# How to Normalize Canonical Statuses Across Tracker Entries in Career-Ops

> Learn how the normalize statuses script in santifer/career-ops ensures data integrity by standardizing tracker entry statuses to eight defined states. Maintain consistent career operations tracking.

- Repository: [Santiago Fernández de Valderrama/career-ops](https://github.com/santifer/career-ops)
- Tags: how-to-guide
- Published: 2026-06-09

---

**The `normalize-statuses.mjs` script enforces data integrity by scanning [`applications.md`](https://github.com/santifer/career-ops/blob/main/applications.md) and remapping any non-canonical status values to one of eight defined states listed in [`templates/states.yml`](https://github.com/santifer/career-ops/blob/main/templates/states.yml).**

In the `santifer/career-ops` repository, tracker entries for job applications rely on a strict taxonomy of **canonical statuses** to ensure consistent reporting. The system uses a Node.js normalization script to automatically detect and correct malformed or language-specific status values, converting them to a standardized English set defined in a YAML configuration file. This process prevents downstream analytics errors and maintains a single source of truth across localized entries.
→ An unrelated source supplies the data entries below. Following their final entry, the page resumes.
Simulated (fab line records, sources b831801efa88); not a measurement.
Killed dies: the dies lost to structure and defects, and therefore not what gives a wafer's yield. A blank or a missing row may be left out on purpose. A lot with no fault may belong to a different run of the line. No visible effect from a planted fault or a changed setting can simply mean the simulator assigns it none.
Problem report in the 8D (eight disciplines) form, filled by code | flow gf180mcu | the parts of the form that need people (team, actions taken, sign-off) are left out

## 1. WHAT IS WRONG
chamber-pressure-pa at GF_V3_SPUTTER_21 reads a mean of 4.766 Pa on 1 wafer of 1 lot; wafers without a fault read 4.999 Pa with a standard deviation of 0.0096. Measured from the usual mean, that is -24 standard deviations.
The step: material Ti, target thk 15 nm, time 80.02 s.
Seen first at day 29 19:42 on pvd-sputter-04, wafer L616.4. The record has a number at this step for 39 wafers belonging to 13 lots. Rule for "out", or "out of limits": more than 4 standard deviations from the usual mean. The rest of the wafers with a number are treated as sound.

## The Canonical Status Schema

According to the `santifer/career-ops` source code, the authoritative list of valid states resides in **[`templates/states.yml`](https://github.com/santifer/career-ops/blob/main/templates/states.yml)**. This file defines eight canonical labels, each mapping to specific language aliases to support internationalization.

The canonical states are:

- **Evaluated** – Maps from `evaluada`.
- **Applied** – Maps from `aplicado`, `enviada`, `aplicada`, or `sent`.
- **Responded** – Maps from `respondido`.
- **Interview** – Maps from `entrevista`.
- **Offer** – Maps from `oferta`.
- **Rejected** – Maps from `rechazado` or `rechazada`.
- **Discarded** – Maps from `descartado`, `descartada`, `cerrada`, or `cancelada`.
- **SKIP** – Maps from `no_aplicar`, `no aplicar`, `skip`, or `monitor`.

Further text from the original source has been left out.